Participation from the contributor community is an important factor in the success of the MySQL open-source project. There are many ways to contribute to MySQL, and this page describes primarily code-related contributions.
As we gain more experience, absorb more contributions and receive feedback from the contributors, please expect some modifications to the contribution system described here.
Your first step in getting involved with software development for the MySQL project should be to join discussions and notification via MySQL Community Slack relevant to your area of interest. The MySQL Community Slack in particular is the central point for discussions related to MySQL Server software development. Certain sub-projects have their own mailing lists, however, as shown on the mentioned web page.

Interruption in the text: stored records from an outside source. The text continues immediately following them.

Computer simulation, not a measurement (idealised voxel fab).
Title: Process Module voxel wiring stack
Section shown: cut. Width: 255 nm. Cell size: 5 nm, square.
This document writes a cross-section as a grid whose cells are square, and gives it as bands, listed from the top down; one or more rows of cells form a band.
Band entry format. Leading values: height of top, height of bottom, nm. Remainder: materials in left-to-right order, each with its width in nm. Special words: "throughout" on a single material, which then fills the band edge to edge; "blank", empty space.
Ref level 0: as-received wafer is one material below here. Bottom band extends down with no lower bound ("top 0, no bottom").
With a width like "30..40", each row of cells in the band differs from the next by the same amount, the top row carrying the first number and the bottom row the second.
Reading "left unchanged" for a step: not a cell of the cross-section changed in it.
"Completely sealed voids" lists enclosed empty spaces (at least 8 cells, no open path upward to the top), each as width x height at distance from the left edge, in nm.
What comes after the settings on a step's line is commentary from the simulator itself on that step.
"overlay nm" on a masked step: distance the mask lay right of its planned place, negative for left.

Also, depending on your intended level of involvement, you should sign up for a centralized Oracle user account, which gives you access to the discussion forums, the MySQL bug database, and other MySQL services.
Some contributors may also wish to sign up for a Launchpad account to be able to use MySQL on Launchpad. This is especially useful if you plan to host larger branches of your own on Launchpad.
Some contributors may also wish to sign up for a GitHub account to be able to use MySQL on GitHub. This is especially useful if you plan to host larger branches of your own on GitHub. MySQL uses Git as its version control system. For information about working with and maintaining Git repositories, refer to the GitHub Help. For information about how to obtain the MySQL Server source trees, see Installing MySQL Using a Development Source Tree.
If you expect to make code-related contributions, you must sign and return the Oracle Contributor Agreement (OCA). Without an OCA on file, Oracle cannot integrate your contribution into the MySQL code base or engage in extended discussions on proposed patches. The OCA gives Oracle and the contributor joint copyright interests in the code: The contributor retains copyright while also granting those rights to Oracle as the open-source development project sponsor. The OCA is applicable to all products and projects owned or managed by Oracle; signing it once means you can contribute code to any Oracle-sponsored open-source project. More detail, and the OCA itself, is available on the Oracle Contributor Agreement page.
Submitting the OCA, step by step:
- Download the agreement from this page
- Print it
- Fill out and sign the form
- Scan the paper
- Send a picture/pdf to oracle-ca_us [at] oracle [dot] com
If you have previously signed and returned the OCA (or the former Sun Contributor Agreement) for a different project, you can contribute to the MySQL project under the same SCA/OCA. If you have previously signed the MySQL Contributor License Agreement (CLA) , you must now sign and return the OCA instead. All contributions to the MySQL project from now on require that the contributor sign and return the OCA.
We assign your signed OCA with your MySQL/Oracle account. If you don't yet have an account, please register under https://bugs.mysql.com (top right corner, Register). The account (Oracle SSO) provides access to other MySQL development resources, too. In the OCA form, fill in "mysql.com" as the project name/website, and your MySQL/Oracle account handle (your email address) as your user name.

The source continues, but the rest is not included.